In applying the Schlette guidelines to the case at bar, we find that Villa’s presen-tence report should be disclosed to the INS. The Government has made a threshold showing that disclosure will serve the ends of justice by stating that this report will be used in Villa’s deportation proceeding. The INS wants to use this report to assure itself that it presents all the information underlying Villa’s criminal convictions to the Immigration Judge presiding over Villa’s deportation proceeding. A deportation proceeding certainly is more directly linked to the “ends of justice” than a newspaper’s interest in informing the public about the sentencing process. Since this latter interest was found sufficient to satisfy the disclosure threshold in Schlette, the INS’s interest in presenting all the relevant information at Villa’s deportation hearing also satisfies the disclosure threshold.
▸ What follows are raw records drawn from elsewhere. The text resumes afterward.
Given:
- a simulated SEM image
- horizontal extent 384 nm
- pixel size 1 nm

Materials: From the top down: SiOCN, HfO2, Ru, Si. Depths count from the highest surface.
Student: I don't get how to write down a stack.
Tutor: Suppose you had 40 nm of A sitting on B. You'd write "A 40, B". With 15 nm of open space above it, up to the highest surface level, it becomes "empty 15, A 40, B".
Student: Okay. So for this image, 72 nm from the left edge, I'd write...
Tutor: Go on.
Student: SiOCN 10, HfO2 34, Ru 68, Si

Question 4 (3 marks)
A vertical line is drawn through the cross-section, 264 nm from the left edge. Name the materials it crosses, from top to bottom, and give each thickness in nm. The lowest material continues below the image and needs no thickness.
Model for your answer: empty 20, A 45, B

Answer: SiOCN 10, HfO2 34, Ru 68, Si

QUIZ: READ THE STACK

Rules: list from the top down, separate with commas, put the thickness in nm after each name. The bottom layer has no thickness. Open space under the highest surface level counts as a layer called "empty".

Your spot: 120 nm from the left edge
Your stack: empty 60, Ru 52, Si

In contrast, no reason exists not to disclose Villa’s presentence report. The Ninth Circuit has rejected the general policy reasons for preserving the confidentiality of presentence reports. See Schlette, 842 F.2d at 1579-81. In addition, our review of Villa’s presentence report shows that it contains merely a factual statement of the criminal charges on which Villa was convicted, a summary of Villa’s account of these charges, and a brief description of Villa’s family background, marital history, educational background, employment history, health record, and financial condition. None of the statements, descriptions, or other materials in this report is so personal or intimate that its disclosure to the INS would constitute “an unwarranted invasion of privacy.” See Schlette, 842 F.2d at 1581. Furthermore, other than a final recommendation as to Villa’s sentence, none of the undiscloseable types of information listed in Fed.R.Crim.P. 32(c)(3)(A) appears in Villa’s presentence report. In addition, the INS has assured this Court that it will respect the general confidentiality accorded presentence reports by using this report *762solely in conjunction with Villa’s deportation proceedings.
Overall, therefore, the balance between preserving complete confidentiality and permitting limited disclosure favors disclosure in the instant case. While the Court doubts that the INS will uncover any information in Villa’s presentence report that is not already part of the public record of his sentencing, we recognize that the INS has a legitimate interest in all information that might be pertinent to Villa’s deportation proceeding. In comparison to this interest, we find absolutely no privacy ground or other basis for maintaining the confidentiality of Villa’s presentence report.
IT IS, THEREFORE, HEREBY ORDERED that the Government’s Motion to Disclose the Presentence Report of Carlos Villa to the INS (document # 221) is GRANTED.
ACCORDINGLY, IT IS ORDERED that the United States Probation Office of Reno, Nevada, shall forward a copy of the presen-tence report of Carlos Villa in Case No. CR-R-83-35-ECR to Chester J. Winkow-ski, General Attorney of the INS, Room 13-106, 26 Federal Plaza, New York, N.Y. 10278. This copy shall not include the final recommendation of sentence that appears on a separate page in the original presen-tence report.
IT IS FURTHER ORDERED that the INS shall use the presentence report solely in conjunction with the deportation proceedings against Carlos Villa that are currently being conducted before Immigration Judge Annette S. Elstein.